Open PurvangL opened 2 years ago
Hey @PurvangL,
could you elaborate on how do you want crop those images/labels?
Cropping without normalizing can be achieved with the fn.crop
operator. It has the same set of arguments related to crop as fn.crop_mirror_normalize
.
I guess you want you want to provide the crop
argument to be [args.crop_height, args.crop_width]
. If you want to randomize the position of the cropping, you might use the fn.random.uniform
operators and pass their outputs to the crop_pos_x
and crop_pos_y
arguments of the fn.crop_mirror_normalize
and fn.crop
.
Hi @banasraf Thank you for your reply. I have modified function as below to apply cropping on images and labels.
@pipeline_def(batch_size=args.batch_size)

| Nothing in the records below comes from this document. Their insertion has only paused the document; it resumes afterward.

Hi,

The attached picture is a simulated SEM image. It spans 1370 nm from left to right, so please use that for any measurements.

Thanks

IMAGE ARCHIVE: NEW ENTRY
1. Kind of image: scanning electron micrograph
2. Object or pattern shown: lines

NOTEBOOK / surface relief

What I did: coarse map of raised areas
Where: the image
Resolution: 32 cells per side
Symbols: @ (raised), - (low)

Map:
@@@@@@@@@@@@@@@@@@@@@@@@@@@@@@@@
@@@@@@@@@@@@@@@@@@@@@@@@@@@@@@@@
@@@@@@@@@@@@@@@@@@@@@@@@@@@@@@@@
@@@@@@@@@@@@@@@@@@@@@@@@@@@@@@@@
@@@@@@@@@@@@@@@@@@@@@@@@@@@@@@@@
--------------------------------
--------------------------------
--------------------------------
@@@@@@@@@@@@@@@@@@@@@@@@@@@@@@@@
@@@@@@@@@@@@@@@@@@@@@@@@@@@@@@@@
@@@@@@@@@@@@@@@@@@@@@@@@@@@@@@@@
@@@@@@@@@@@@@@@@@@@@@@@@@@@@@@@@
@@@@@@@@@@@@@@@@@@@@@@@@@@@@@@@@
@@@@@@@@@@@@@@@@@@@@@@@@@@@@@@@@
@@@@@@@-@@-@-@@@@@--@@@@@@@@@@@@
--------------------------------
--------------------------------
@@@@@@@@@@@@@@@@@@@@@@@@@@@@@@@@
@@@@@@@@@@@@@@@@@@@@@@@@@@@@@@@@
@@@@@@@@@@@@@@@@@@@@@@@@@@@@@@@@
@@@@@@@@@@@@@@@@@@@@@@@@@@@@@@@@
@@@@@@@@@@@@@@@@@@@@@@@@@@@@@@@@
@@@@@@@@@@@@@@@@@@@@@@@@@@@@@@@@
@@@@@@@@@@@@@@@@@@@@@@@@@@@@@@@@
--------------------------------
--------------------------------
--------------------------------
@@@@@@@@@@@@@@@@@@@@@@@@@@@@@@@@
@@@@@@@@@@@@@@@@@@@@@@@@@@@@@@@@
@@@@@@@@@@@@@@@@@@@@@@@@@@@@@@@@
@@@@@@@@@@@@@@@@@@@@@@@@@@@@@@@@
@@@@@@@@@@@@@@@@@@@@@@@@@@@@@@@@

def data_pipeline(shard_id):
pngs = fn.readers.caffe2(
path=os.path.join(args.dataset, "train", "images"), random_shuffle=True, shard_id=shard_id, num_shards=args.num_gpus)
labels = fn.readers.caffe2(
path=os.path.join(args.dataset, "train", "labels"), random_shuffle=True, shard_id=shard_id, num_shards=args.num_gpus)
images = fn.decoders.image(pngs, device='mixed', output_type=types.RGB)
labels = fn.decoders.image(labels, device='mixed', output_type=types.RGB)
# images = fn.crop_mirror_normalize(
# images, dtype=types.FLOAT, std=[255.], output_layout="CHW")
images = fn.crop(images,crop=[args.crop_height, args.crop_width])
labels = fn.crop(labels,crop=[args.crop_height, args.crop_width])
# return images, labels.gpu()
return images, labels
I am getting following error when I run programm.
Traceback (most recent call last):
File "distributed_training/distributed_training_dali.py", line 344, in <module>
train_dataset = strategy.distribute_datasets_from_function(dataset_fn, input_options)
File "/usr/local/lib/python3.6/dist-packages/tensorflow/python/distribute/distribute_lib.py", line 1160, in distribute_datasets_from_function
dataset_fn, options)
File "/usr/local/lib/python3.6/dist-packages/tensorflow/python/distribute/mirrored_strategy.py", line 597, in _distribute_datasets_from_function
options)
File "/usr/local/lib/python3.6/dist-packages/tensorflow/python/distribute/input_lib.py", line 168, in get_distributed_datasets_from_function
input_contexts, dataset_fn, options)
File "/usr/local/lib/python3.6/dist-packages/tensorflow/python/distribute/input_lib.py", line 1566, in __init__
input_contexts, self._input_workers, dataset_fn))
File "/usr/local/lib/python3.6/dist-packages/tensorflow/python/distribute/input_lib.py", line 2301, in _create_datasets_from_function_with_input_context
dataset = dataset_fn(ctx)
File "distributed_training/distributed_training_dali.py", line 328, in dataset_fn
device_id=device_id)
File "/usr/local/lib/python3.6/dist-packages/nvidia/dali/plugin/tf.py", line 768, in __init__
if _has_external_source(pipeline):
File "/usr/local/lib/python3.6/dist-packages/nvidia/dali/external_source.py", line 787, in _has_external_source
pipeline._build_graph()
File "/usr/local/lib/python3.6/dist-packages/nvidia/dali/pipeline.py", line 615, in _build_graph
raise TypeError(f"Illegal pipeline output type. The output {i} contains a nested "
TypeError: Illegal pipeline output type. The output 0 contains a nested `DataNode`. Missing list/tuple expansion (*) is the likely cause.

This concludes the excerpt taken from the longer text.